VH-1's musical version of survivor, "Bands on the Run" put four bands on the road, competing for box office receipts, merch sales, and when all else fails, a board of industry experts, to pick the winner. Though, on the final episode Flickerstick was behind Soulcracker in tour earnings, a last-minute victory at the final battle of bands helped propel Flickerstick to the top.

Winners of VH-1's reality-based TV show, Flickerstick won $50,000 worth of gear from Guitar Center, some cash, a video on VH-1 (for their song "Smile"), and a label showcase. Of course, labels swarmed. This time, Epic Records came out on top, buying the rights to re-release Flickerstick's debut full-length, Welcoming Home The Astronauts.

The big question here is, is it any good? You want the band to suck so you can sit back and laugh at them, mocking them because you know all they'll ever be known as is the band that won VH-1's "Bands on the Run".

I don't think Flickerstick will escape the inevitable tag that will plague them for quite some time, at least until they have a few platinum records under their belts and prove themselves. Or, fall flat on their faces and fade off into oblivion, reliving their fifteen minutes every time they re-run "Bands on the Run".

Flickerstick's Welcoming Home The Astronauts is a decent album. It is not ground breaking, nor is it completely boring. It has its moments, like the shining pop of "Coke", a bouncing, rich song packing a punch with a soaring hook into the chorus and charming, lyrically gripping verses.

Another stand out track is the tantalizing "Chloroform The One You Love," a song about chloroforming a girl who keeps rejecting you. Beefed up with some rock, the band shows their ability to let loose, crank up the noise, and layer it with some quirky space pop riffs. Not a bad song for a band that comes off sounding like emo-rockers trying to do punk rock Goo Goo Dolls with commercial appeal.

Having just said that, yes, Flickerstick often reminds me of the indie version of Goo Goo Dolls, trying so hard to be the rockers Goo Goo Dolls once were. Though, they seem to settle into the top 40 sound that the Goo Goo Dolls have since adopted (de ja vu from when the Goo Goo Dolls did this to The Replacements?).

"You're So Hollywood" is a jolting rocker that lets it all hang on the line, while "Direct Line" is a slow, swirling slight-psychedelic pop number. Weaker moments on the album include "Lift" and "Got A Feeling," two easily forgettable hook-laden radio-ready rockers, and the over-produced, over compensating, lackluster attempt on "Smile," the last song, in my opinion, that should have had a video made out of it.

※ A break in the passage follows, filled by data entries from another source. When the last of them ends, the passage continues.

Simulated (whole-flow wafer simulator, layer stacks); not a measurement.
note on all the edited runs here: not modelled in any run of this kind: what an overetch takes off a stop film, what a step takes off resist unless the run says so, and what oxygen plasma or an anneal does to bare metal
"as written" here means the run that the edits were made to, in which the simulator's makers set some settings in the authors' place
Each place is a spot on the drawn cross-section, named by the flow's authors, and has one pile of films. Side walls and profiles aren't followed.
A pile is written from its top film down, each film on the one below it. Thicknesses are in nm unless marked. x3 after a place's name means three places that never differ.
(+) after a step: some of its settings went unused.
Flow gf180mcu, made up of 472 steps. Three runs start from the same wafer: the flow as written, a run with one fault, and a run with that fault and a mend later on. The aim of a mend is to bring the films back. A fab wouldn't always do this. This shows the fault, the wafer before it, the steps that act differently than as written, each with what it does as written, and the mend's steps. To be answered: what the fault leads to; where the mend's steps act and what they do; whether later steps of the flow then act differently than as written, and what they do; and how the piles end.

The band's debut single, "Beautiful," is a fine pop song with a sturdy rock rhythm section pushing it to the limits, cranking up the noise when the guitars blast off, and delivering an unforgettable, easily digestible song you'll be chanting for weeks.

If Flickerstick just keeps on going, making a tongue-in-cheek situation out of winning a reality TV show to get where they are going, they will do fine. They have the music to back it up, proving they're not some VH-1 contrived pop act trying to cash in on rock stardom. Rather, they're skilled musicians who know how to write some very memorable songs, even if half this album sounds weak compared to the finer moments you'll find here.

However, if they try to seriously play down the VH-1 show or worse, embrace it and bask in it, they'll be doomed to fail. Which will it be, boys? Something tells me they'd just soon forget the show ever happened and move on. I'll give this record a B.